The House of Representatives has ratified the bicameral conference report reconciling the disagreeing provisions of House Bill 8869 and Senate Bill 1950, which both seek to reduce electricity rates by allocating the net national government share from the Malampaya Natural Gas Project for the payment of the stranded contract costs and stranded debts of the National Power Corporation (NPC).
House Bill 8869 is principally authored by Rep. Winnie Castelo (2nd District, Quezon City) while SB 1950 is authored by Senators Ralph Recto, Win Gatchalian, Joseph Victor Ejercito and Sonny Angara.
SB 1950 is authored by Senators Ralph Recto, Sherwin Gatchalian, Joseph Victor Ejercito and Sonny Angara.
The proposed “Murang Kuryente Act” states that it is the policy of the State to protect public interest by ensuring provision of reliable, secure, and affordable supply of electric power to consumers.

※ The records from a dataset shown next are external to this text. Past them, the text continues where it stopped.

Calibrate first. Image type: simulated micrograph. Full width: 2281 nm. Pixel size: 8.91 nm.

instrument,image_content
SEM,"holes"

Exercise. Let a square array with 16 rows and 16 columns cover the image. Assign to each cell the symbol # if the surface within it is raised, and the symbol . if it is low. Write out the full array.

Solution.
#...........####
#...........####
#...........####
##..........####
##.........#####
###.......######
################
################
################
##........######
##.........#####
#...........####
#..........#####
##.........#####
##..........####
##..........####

It defines the Malampaya fund as the existing and future government share from the net production proceeds—the balance of gross proceeds after deducting the Filipino Participation incentive, if any, and all operating expenses—of the Malampaya Natural Gas Project.
Meanwhile, stranded contract costs refer to the excess of the contracted cost of electricity under eligible independent power producer contracts over the actual selling price of the contracted energy output of such contracts in the market.
Stranded debts refer to any unpaid financial obligations of the NPC which have not been liquidated by the proceeds from the sales and privatization of NPC assets.
The bill provides that P208 billion of the proceeds of the net national government share from the Malampaya fund shall be utilized for the payment of stranded contract costs of and stranded debts of the NPC.
The Malampaya fund shall further be used to cover all anticipated shortfalls in the course of payment of such liabilities after applying the Power Sector Assets and Liabilities Management Corporation (PSALM) collections from privatization of the NPC’s assets, independent power producers’ contracts, and proceeds from operations of existing assets.
This is provided, however, that the annual allocations from the Malampaya fund for the payment of stranded contact costs and stranded debts, including all anticipated shortfalls, shall be included in the General Appropriations Act consistent with the fiscal program of the government.
Moreover, any remaining and future proceeds of the net national government share from the Malampaya fund over and above the amount indicated in the measure shall remain in the Special Account in the general fund to finance energy resource development and exploitation programs.
Finally, the use of the Malampaya fund shall not impair in any way the use or application of the remaining amount or future proceeds of the net national government share of the Malampaya fund to be used for energy resource development and exploitation programs.
The Department of Budget and Management shall ensure the timely release of the amounts allocated and appropriated to the PSALM in accordance with its debt and independent power producer payment schedule.
The DBM shall ensure the timely release of the amounts allocated and appropriated to PSALM.”
Should stranded contract costs, stranded debts, and anticipated shortfalls in the course of the payment of such liabilities are fully paid before the exhaustion of the amount allocated in the measure, the amount allocated shall be utilized to finance energy resource development and exploitation programs.
The universal charges for stranded contract costs and stranded debts currently being collected may be covered by the allocated amount from the Malampaya fund.
Regular reports shall be expected from the PSALM. It shall submit an annual projected cash flow statement and an annual actual cash flow statement of the stranded contract costs, stranded debts, and anticipated shortfalls as well as its debt payment and independent power producer contract payment schedule to the Department of Energy (DOE), Energy Regulatory Commission (ERC), Department of Finance (DOF), DBM, and the Joint Congressional Energy Commission (JCEC).
Upon the effectivity of the measure, the JCEC shall exercise oversight powers over its implementation.